Kemba Walker of the Charlotte Bobcats shoots over Detroit Pistons defender Rodney Stuckey (3) during a Feb. 29, 2012, game at the Palace of Auburn Hills in Auburn Hills, Mich. Walker has done very well recently. (Photo by Craig Downing/Flickr.com)
Kemba Walker is a good player on a horrible Charlotte Bobcats team.
Even though the Bobcats have some talent and have improved upon a historically bad 2011-12 campaign, they are easily the worst team in the NBA. They are 41 games behind the Miami Heat in the Eastern Conference and they own a mind-boggling 17-56 record. During the 2011-12 season, the Bobcats were 7-59 and they haven’t been much better this year. In its last 61 games, Charlotte is 10-51.
When you hear these stats, you might want to say that the Bobcats have no good players, or at least no noteworthy players. However, that isn’t the case at all.
Walker, the point guard for the Bobcats, has averaged 17.5 points per game (PPG) and 5.6 assists per game (APG) while taking major strides towards stardom. Walker’s rookie stats weren’t bad by any means, as he still managed a respectable 14.9 PPG and 5 APG. However, his stats have climbed this year and so has his production.
Walker’s player efficiency rating (PER) is 18.77, which is well above the league average of 15. In the 2011-12 season, Walker’s PER was less than the league average at 14.98, which means he has made major strides. His estimated wins added (EWA) during the 2011-12 season was 3.5, which isn’t good at all considering that LeBron James of the Miami Heat has an EWA of 28.1.

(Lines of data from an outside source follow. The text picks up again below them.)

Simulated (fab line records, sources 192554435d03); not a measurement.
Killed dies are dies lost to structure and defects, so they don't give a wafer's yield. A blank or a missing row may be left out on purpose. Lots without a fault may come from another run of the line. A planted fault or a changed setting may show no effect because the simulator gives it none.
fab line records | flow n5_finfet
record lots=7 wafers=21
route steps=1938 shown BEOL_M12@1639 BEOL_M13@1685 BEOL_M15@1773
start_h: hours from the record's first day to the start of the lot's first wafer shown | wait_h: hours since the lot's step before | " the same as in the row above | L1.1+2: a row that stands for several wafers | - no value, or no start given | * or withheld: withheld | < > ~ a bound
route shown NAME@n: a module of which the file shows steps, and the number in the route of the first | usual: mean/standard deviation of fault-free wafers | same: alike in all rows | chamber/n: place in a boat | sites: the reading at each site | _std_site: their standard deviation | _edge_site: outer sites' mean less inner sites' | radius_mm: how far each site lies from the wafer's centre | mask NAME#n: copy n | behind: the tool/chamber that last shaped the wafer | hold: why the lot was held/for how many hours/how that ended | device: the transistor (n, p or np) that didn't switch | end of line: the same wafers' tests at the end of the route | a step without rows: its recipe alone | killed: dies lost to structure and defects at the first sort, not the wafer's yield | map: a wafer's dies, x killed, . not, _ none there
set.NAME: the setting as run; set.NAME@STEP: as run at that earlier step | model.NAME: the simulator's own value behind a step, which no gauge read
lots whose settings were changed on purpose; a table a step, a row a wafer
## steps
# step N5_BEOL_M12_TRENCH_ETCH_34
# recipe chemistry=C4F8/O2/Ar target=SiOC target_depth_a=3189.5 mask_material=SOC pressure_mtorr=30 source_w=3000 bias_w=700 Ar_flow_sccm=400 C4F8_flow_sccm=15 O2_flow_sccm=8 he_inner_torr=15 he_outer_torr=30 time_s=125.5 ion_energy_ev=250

However, this season, Walker has been much better.
His EWA this year is 9.7, which ranks seventh among point guards. His PER ranks ninth among point guards, as he’s done well as a talented, complete player. Walker has averaged 2.01 steals per game this year, which ranks third in the NBA. He has done well in all aspects in the game and he has been the most improved player this year.
James Harden of the Houston Rockets has also taken major strides since being traded from the Oklahoma City Thunder, but he hasn’t been flawless at all. Harden is averaging 3.7 turnovers per game, which is too many even for a primary ball-handler. Out of 94 qualified players, Harden is somehow tied for 92nd, meaning only one player has averaged more turnovers per game than Harden.
Harden has a 1.6 assists-to-turnovers ratio, which isn’t great for a guard. Walker’s ratio is 2.43, which is far better than Harden’s ratio. While Harden isn’t a point guard, he has the ball a lot and has some players to pass to. Chandler Parsons averages more than 15 PPG, and there are five Rockets (other than Harden) who average double-digit points. So, Harden has a lot of help on his team.
And Walker? He has eight players averaging less than 5 PPG and no one with a shooting percentage higher than 50 percent. Oh, and only one Bobcat shoots better than 45 percent.
The Bobcats aren’t a good team at all, but Walker has done very well this year and shown that he can lead the Bobcats. In 15 of Charlotte’s 17 wins, Walker has scored 14 or more points and in 14 of those wins, Walker has scored 17 or more.
In his rookie season, Walker just wasn’t able to do that.
Walker had 22 games with single-digit points, or single-digit points in one-thirds of his games (the NBA lockout shortened the season to 66 games). Walker never had more than 23 points, while he dropped 34 points on the New York Knicks on Wednesday, March 27.
Oh, and in his last 15 games, Walker has scored in double digits.
The Bobcat point guard has grown remarkably and is developing into one of the best point guards in the NBA. He’s going to grow more and could definitely become a star, and if he keeps improving at this rate, he will be a star. Walker had a decent rookie season, but he has been much more efficient this year while posting better numbers. The Bobcats are improving as well and that’s largely because of the strides taken by their point guard.
And, if Walker keeps playing well and getting better, he could even help take the Bobcats back into contention.